There is no equity in the market.
The market is heating up, there are no more foreclosures.
Here at Foreclosures.com we get these objections every day. If you look closely at these statements they are a direct contradiction of each other. How can the market have no equity, yet be moving like hot cakes?
The story is that the California Real Estate Market is extremely fragmented. In early 1995, down in the southern corner of San Mateo County, a strange trend started: there were less foreclosures there than the same time one year earlier, The trend spread south and north. Now San Mateo, San Francisco, Santa Clara and most of Southern Alameda County are experiencing shrinking foreclosures. The trend has also jumped on the silicon express to Orange County.

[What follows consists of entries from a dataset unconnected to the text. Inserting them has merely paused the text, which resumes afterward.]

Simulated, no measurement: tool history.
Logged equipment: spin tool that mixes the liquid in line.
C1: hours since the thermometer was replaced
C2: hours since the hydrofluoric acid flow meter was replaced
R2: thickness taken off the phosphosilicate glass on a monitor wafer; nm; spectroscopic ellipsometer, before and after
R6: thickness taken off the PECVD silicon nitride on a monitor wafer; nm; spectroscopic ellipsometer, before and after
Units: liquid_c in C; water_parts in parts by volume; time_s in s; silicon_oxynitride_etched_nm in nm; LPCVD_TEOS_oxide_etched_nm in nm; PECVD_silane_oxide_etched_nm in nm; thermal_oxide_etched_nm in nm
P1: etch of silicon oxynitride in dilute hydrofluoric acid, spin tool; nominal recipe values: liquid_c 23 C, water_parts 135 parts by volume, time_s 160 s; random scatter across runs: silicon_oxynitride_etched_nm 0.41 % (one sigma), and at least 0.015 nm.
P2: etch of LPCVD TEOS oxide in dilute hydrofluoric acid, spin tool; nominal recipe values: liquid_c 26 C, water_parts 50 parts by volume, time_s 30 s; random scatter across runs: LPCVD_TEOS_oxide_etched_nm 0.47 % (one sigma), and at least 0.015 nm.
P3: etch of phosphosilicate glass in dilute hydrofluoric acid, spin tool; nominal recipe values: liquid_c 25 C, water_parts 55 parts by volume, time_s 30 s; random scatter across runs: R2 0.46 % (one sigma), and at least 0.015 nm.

These areas are experiencing growth in the volume of sales transactions. Properties are selling for more than the original asking price, Yet distressed property deals for deep discounts are being made daily. We now have areas being glutted with record foreclosures Sacramento, Riverside and San Bernardino counties and areas with fast moving real estate; markets. In both situations professional property buyers are, finding deep discount deals. They are finding them because they have developed a system and are like religious zealots in following it.
As an example, last Saturday I had dinner with a group of people I hardly knew. One of the couples told us of their recent home purchase in Menlo Park, an area at the epicenter of today's resurgence. The couple was quite proud of the discount they had gotten.
They started looking for their home in January, 1996. They had lost many prospective purchases to higher offers. In the nine months before they bought their home in September, they had made 12 offers that were overbid by others. Every weekend was a monotonous routine of viewing open houses and touring listed properties. They were sick of it, but they did not give up.
One Saturday, they stumbled on an unadvertised open house being handled by an agent based over 30 miles away. The homeowner was a man in his seventies who now lived out of state, He had paid $25,000 for the home and owed nothing.
The property was distressed. The owner had become such a stingy user of water that the water company owed him $500. Not a green blade of anything could be found in the garden. The interior was covered in a film of dust. The appliances were avocado. The carpet was harvest.
Our excited buyers did not hesitate, they offered the seller 67% off of what they knew it was worth and he jumped. They were now proud owners. After repairing the property, they paid about 80 cents on the dollar.
This is the kind of opportunity I want. If I had gotten to this seller first, I know the conversation would have been worth my time. I also know that if the buyers had used a catalyst in their system they would have found a viable opportunity sooner. Our buyers should have worked the notices of default, trustee's sales and trustee deed recordings for their area.
If they had applied their consistency and tenacity to a good system of farming public foreclosure recordings, they would give up their jobs and become property buyers. They proved they could stick to a tedious task. They were willing to buy As Is property. They were willing to ask for an aggressive price. They have what it takes.
In our classes we teach the FED (Focus, Effort, Discipline) system. Focus your efforts on properties most likely to bring success. Apply consistent and relentless Effort to buy those properties. Have the Discipline to stick to the system until successful.
Too many of our students ask themselves, Does this work? They should be asking, When will this work? I have yet to find a student who applied our system religiously for six months and was not successful in buying a heavily discounted property.
I can understand quitting. Chasing properties is not glamorous. The sexiness is in the money made when you sell property. It can be difficult to remember this while being rejected, Our example buyers wanted a house in Menlo Park, They never gave up the belief that they would succeed. They did not stop at rejection. They are now doing the cocktail circuit with their story.
Did they act like average home buyers? No. They were extraordinary home buyers. Their effort was way beyond what most of us would do.
There is no such thing as an average property buyer. There are some rich extraordinary property buyers though. Therefore, to make yourself rich by buying property, you must be extraordinary. Not extraordinary like Albert Einstein's intelligence or Michael Jordan's athleticism, extraordinary like our buyer's persistence.
Implement a system for finding property. Perform the system without fail. Don't give up.
This does not mean to do the exact same thing every day. The definition of insanity is doing the same thing over and over and expecting different results. If the system isn't working, change it. But don't stop.
Change a letter you're sending. Be less discriminate on whose door you knock. Follow up a little tighter on your offers. But don't give up a routine.
The easiest way to make sure you do the work necessary is to make it part of your routine. Open your mail and sort properties before you brush you teeth each night. Go talk to people face to face after church each Sunday. Call your offers and follow up during your lunch break each day.
Do this day after day, week after week, month after month and I know you will not go year after year without becoming a successful property buyer.